Tesla faces lowest duty on Chinese-made cars exported to EU
The 9% tariff is much less than the up to 36.3% others face after investigation into Beijing’s ‘unfair’ subsidies of EVs
Tesla will face a 9% levy on its Chinese-made cars exported to the EU, the European Commission has said, as it issued an update on its sweeping investigation into Beijing’s “unfair” subsidies of electric vehicles.
The tariff on Tesla – far lower than the 21.3% average on companies that cooperated with the EU investigation and 36.3% on those that did not – came after the California-headquartered firm requested individual treatment as part of the wider Brussels inquiry.
The levies – far lower than the 100% tariffs imposed by the US – come on top of the EU’s existing 10% duty on EVs from China.

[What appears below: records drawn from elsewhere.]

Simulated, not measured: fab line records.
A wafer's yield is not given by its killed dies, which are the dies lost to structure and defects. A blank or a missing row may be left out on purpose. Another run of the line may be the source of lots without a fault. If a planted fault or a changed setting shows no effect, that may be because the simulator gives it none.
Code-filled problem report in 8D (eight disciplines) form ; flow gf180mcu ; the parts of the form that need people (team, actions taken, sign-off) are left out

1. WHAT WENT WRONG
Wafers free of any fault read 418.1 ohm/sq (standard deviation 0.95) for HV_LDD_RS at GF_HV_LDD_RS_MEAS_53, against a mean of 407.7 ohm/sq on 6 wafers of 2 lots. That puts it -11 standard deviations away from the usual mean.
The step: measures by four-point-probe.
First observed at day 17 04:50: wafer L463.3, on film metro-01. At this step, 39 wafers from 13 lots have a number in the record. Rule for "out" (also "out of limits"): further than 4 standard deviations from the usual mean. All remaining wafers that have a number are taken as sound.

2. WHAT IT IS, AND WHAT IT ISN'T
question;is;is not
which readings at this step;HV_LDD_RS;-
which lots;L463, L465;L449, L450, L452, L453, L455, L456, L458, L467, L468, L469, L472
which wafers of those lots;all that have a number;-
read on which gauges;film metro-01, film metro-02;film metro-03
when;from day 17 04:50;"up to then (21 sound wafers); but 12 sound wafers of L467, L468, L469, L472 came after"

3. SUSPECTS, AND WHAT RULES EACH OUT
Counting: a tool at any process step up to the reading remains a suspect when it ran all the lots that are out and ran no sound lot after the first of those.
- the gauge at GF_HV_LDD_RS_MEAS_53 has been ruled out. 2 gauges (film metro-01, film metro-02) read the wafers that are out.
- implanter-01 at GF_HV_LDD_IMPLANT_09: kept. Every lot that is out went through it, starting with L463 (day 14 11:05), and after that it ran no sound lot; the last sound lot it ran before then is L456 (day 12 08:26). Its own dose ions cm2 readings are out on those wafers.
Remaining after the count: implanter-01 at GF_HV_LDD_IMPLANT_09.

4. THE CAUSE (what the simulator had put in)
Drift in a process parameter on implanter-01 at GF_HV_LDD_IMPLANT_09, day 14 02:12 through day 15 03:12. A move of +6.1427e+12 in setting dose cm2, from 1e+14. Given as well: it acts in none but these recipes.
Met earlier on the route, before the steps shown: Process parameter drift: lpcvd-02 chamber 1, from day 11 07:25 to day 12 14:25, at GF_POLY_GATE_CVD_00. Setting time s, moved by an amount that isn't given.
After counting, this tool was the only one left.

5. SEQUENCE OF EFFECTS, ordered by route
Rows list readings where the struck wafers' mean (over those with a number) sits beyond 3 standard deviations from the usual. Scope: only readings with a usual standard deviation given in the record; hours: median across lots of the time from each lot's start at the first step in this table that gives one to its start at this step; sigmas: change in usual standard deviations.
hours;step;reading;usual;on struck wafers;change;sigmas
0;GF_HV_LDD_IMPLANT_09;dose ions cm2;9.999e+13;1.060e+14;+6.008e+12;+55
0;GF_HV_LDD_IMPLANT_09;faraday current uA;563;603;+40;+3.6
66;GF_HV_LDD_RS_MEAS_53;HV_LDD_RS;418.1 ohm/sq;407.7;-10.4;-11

EU officials visited Tesla’s Shanghai operations in June and said on Tuesday that the company had benefited from Chinese state subsidies, mainly below-cost batteries, but also cheap land and grants for exporters.
The 9% tariff will apply by 31 October at the latest, subject to approval from EU member states.
The Tesla decision was revealed as the commission announced modest downward tweaks to the tariff rates on Chinese-made EVs after technical talks with the companies.
Under the latest proposals, China’s BYD, which vies with Tesla for the title of the world’s largest producer of electric vehicles, will face a 17% tariff; Geely 19.3% and SAIC 36.3%. The three rates have been revised downwards since provisional measures were published in June and could be changed again.
EU officials also announced on Tuesday that no company would have to pay provisional tariffs before the likely entry into force by the end of October. Companies are being spared interim duties because EU officials have concluded that European carmakers face “the threat of injury” rather than actual harm, such as factory closures and job losses.
An EU official said if nothing was done, the growth of subsidy-powered Chinese EV exports would soon lead to “material injury” for EU producers, adding: “Our legislation allows us to act before people are fired and factories are shut down.”
The Kiel Institute for the World Economy thinktank estimated earlier this year that China’s aid to EVs amounted to about $5.6bn (€5.05bn, £4.3bn) in 2022 when direct payments to manufacturers were phased out.
By far the biggest beneficiary was BYD, which received $3.7bn. Although Tesla’s aid was dwarfed by its Chinese rival, it was the second biggest beneficiary, with about $426m in support for its Shanghai plant.
The China trade specialist website Soapbox released an analysis this week of figures from the European Commission’s data body Eurostat and Chinese customs authorities that found the EU accounted for 45% of the total value of EVs exported by Beijing between June 2020 and June 2024.
Customs data shows a spike in exports in April by China’s manufacturers ahead of anticipated tariffs, while at the same time registrations of imports of Chinese EVs increased between April and May, dipping thereafter.